HEADLINER: Italian troubleshooter arrives to put CIA on road to recovery - Mainardo de Nardis is the network’s golden boy and he tells Anna Griffiths why

He talks faster than my pen can write, each word is linked with the next so that it’s almost impossible to get a word in edgeways, and he is as smooth and quick as a Ferrari. This is the new hand at the unsteady helm of CIA Medianetwork, the Italian-born Mainardo de Nardis, who became the agency’s chairman and acting chief executive last week.

He talks faster than my pen can write, each word is linked with the

next so that it’s almost impossible to get a word in edgeways, and he is

as smooth and quick as a Ferrari. This is the new hand at the unsteady

helm of CIA Medianetwork, the Italian-born Mainardo de Nardis, who

became the agency’s chairman and acting chief executive last week.



From the moment I set foot in his office, he outlines how the interview

will proceed and bombards me with information. ’Can I talk about myself

so that you know where I am coming from? Let me start from the

beginning.’ As he talks a picture quickly emerges of an ambitious,

focused man whose strength of character and leadership could arrest

CIA’s current decline. ’If I understand clearly what the objective is, I

will get there. Nothing is impossible.’



This resolve took shape at an early age. At just seven years old, de

Nardis decided to go into advertising. ’I was playing in Young & Rubicam

(Rome) with the father of a friend, looking at production, seeing

movies.



It created a passion.’ Since then, de Nardis, who continues to be

responsible for CIA Medianetwork Europe, has been credited with rapidly

building up CIA’s brand across 25 countries and getting it on to all the

major European pitches.



Last Thursday, a slew of directors left CIA as de Nardis made his first

move to create a leaner group with a sharper edge. He declares: ’The

market sees us as a strong brand but our credibility has been fading

away in the last few years.’ He maintains that CIA is ’the best-kept

secret in the industry’, but the agency has suffered from marketing

itself ineffectively.



Chris Ingram, chairman of CIA’s parent company, Tempus, has put de

Nardis in place to repeat his success with CIA’s international network.

’The underlying product is good, the profile certainly isn’t high enough

and the senior client relationships aren’t well enough established.’

According to Ingram, de Nardis will create respect for the CIA brand. ’I

don’t think anybody reflects the CIA spirit better than Mainardo. He’s

the ultimate can-do operator. He’s a great achiever while being a very

nice person. You don’t often get those two things together.’
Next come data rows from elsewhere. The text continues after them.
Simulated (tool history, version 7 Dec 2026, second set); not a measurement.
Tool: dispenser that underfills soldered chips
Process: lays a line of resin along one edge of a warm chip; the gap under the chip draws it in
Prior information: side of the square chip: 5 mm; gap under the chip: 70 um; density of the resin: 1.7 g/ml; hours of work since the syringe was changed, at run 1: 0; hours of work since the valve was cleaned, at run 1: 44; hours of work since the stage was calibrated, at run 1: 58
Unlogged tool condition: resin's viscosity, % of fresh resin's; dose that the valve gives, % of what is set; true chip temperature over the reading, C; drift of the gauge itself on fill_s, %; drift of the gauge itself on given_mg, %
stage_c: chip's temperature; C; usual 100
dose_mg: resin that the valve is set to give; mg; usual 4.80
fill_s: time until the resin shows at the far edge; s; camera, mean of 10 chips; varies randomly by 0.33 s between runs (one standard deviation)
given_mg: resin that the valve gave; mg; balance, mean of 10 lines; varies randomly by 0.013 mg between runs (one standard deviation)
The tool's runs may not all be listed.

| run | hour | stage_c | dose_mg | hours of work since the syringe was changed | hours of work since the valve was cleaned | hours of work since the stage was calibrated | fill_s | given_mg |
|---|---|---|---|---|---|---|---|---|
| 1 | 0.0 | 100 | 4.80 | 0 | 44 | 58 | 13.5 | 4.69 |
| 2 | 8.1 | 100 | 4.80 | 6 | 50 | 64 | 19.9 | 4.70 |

After starting his career at McCann-Erickson in Rome, where he worked in

client marketing, de Nardis decided to return to Y&R. ’I packed the car

and went to Milan, told Y&R that I had always wanted to work for them

and talked my way into a job.’ At 26, he was invited by the creative

director of McCanns, Alberto Cremona, to come in on his start-up

agency.



It was this venture which was to bring him into close contact with a

media independent and seal his fate. Rather than creating an internal

media department, de Nardis persuaded a small independent in Verona

called the Medianetwork, led by Marco Benatti, to join forces and open a

Milan office. ’It was the first time that I learned something in media

and I found out that it was not so boring!’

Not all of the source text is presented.